It is a country renowned for its stunningly beautiful scenery and love of the outdoors. Even the cities have been carefully designed to preserve metropolitan green belts and parklands, ensuring that Canadians are never far from their natural heritage. The country has a French and British colonial heritage, which is reflected in its cuisine, culture and customs, mixed in with the legacy of the country’s own enigmatic aboriginal First Nations history.
From its large, cosmopolitan cities to its frozen northern tundra; its snowy mountain peaks to its rugged coastlines; and its rich farmlands to its pioneering outposts, Canada offers something to suit the taste of every traveller. Canada is bound to the west by the Pacific Ocean and Alaska, to the east by the Atlantic Ocean, to the north by the polar ice cap, and to the south by the United States of America.

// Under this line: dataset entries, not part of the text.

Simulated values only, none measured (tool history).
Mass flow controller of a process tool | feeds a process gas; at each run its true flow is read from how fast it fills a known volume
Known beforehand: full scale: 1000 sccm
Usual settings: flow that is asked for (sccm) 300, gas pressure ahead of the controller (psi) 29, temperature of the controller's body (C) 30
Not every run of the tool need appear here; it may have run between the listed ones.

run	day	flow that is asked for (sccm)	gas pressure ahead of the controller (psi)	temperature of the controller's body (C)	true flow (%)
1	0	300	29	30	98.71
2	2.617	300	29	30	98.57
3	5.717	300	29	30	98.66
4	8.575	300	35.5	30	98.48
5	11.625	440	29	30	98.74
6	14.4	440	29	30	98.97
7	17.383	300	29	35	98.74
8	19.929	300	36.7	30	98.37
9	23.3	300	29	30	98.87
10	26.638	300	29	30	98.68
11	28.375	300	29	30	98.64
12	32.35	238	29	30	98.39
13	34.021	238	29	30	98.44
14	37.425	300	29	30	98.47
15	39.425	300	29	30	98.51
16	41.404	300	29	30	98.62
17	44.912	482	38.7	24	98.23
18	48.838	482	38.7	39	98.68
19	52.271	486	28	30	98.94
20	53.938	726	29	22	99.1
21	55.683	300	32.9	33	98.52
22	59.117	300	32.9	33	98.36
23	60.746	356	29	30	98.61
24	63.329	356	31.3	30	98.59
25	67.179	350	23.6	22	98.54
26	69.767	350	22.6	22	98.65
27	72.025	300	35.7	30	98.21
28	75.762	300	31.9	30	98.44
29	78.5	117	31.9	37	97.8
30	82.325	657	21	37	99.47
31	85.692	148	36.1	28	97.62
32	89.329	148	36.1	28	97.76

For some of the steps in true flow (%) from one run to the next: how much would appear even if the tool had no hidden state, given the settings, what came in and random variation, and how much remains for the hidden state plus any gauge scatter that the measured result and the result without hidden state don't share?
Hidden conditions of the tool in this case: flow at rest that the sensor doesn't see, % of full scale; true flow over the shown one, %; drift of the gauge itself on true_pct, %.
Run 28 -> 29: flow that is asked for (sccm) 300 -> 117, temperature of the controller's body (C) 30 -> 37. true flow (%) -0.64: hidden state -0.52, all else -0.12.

In the south the Rocky Mountains intrude into Canada across the border with the United States, separating Canada’s two main tourist provinces, British Columbia and Alberta. The mountains abound with winter sports resorts. Throughout the nation the most popular venues for outdoor pursuits, year round, are the country’s huge national parks. There are more than 41 of these, with one of them, Wood Buffalo National Park in Alberta, larger than the country of Switzerland. Canadian national parks are unique in that they have cities and towns inside the protected areas, which provide comfortable bases for exploring the natural and manmade attractions of the reserves.
When to visit
Despite Canada’s size, weather patterns are largely the same across the country, with defined seasons similar to those in Europe. While there are variations – coastal regions are usually more temperate than prairie provinces and mountain ranges attract higher rainfall and snow in some areas than others – it’s cold everywhere in winter and warm in most locations in summer. The summer months are most popular, offering sunny days and pleasant temperatures. Springtime starts in late April through to early June and can be a delightful time of year to visit, with gradual snow melt revealing forests and wildflowers and a re-emergence of Canadian wildlife from the long winter hibernation. September’s considered the peak of the salmon run, attracting large numbers of bears. It also marks the start of autumn, with spectacular fall foliage lasting into October.